Euro gaining strength as Asian Economies diversify their holdings
Euro has strengthened against Dollar in last 2 months as China is diversifying its holdings of foreign reserves over past few months. China and other Asian Economies are moving away from from US treasury holdings and buying into Yen and Euro dominated assets.
Excessive accumulation of Yen based Assets by China lead to historical rise of Yen against Dollar last month as Japanese government continues to worry that further strengthening of Yen may hurt profit margins of export based companies like Toyota and Honda to large extent. Japanese government is already planning its way to put some regulatory controls over the strengthening of its currency.
Euro is rising as other Asian economies too are selling US treasury bonds and buying into Euro.
As reported by Bloomberg, "The Asian nation has been buying “quite a lot” of European bonds, said Yu Yongding, a former adviser to the People’s Bank of China who was part of a foreign-policy advisory committee that visited France, Spain and Germany from June 20 to July 2. Japan’s Ministry of Finance said Aug. 9 that China bought1.73 trillion yen ($20.2 billion) more Japanese debt than it sold in the first half of 2010, the fastest pace of purchases in at least five years."
"Asian central banks holding some 60 percent of the world’s foreign-exchange reserves are turning away from the dollar. Concerned about weakening U.S. growth and the Treasury’s record borrowing, they are switching toward euro assets to safeguard reserves, driving gains in the 16-nation currency. South Korea, Malaysia and India reduced their holdings of Treasuries, U.S. government data show."

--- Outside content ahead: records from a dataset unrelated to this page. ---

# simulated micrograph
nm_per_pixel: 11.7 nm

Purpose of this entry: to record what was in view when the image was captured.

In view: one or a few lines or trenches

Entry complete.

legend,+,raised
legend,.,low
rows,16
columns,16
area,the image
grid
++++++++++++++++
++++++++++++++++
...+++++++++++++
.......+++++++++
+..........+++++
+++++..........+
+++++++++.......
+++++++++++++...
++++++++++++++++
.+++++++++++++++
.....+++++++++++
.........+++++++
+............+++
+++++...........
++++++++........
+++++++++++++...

The Dollar Index’s 5.2 percent drop in July, the biggest decline in 14 months, failed to dissuade most foreign-exchange forecasters from predicting the greenback will strengthen against the euro and yen by December.
Chinese Premier Wen Jiabao urged the U.S. in March to take “concrete steps” to reassure investors about the safety of dollar assets. The nation, which is the largest overseas holder of Treasuries, trimmed its stockpile of U.S. debt to $867.7 billion in May, from $900.2 billion in April and a record $939.9 billion in July 2009.
In spite of all developed economies being in financial mess and caught up in economic uncertainty, there are not much much options left with Asian economies than to choose least worst among them.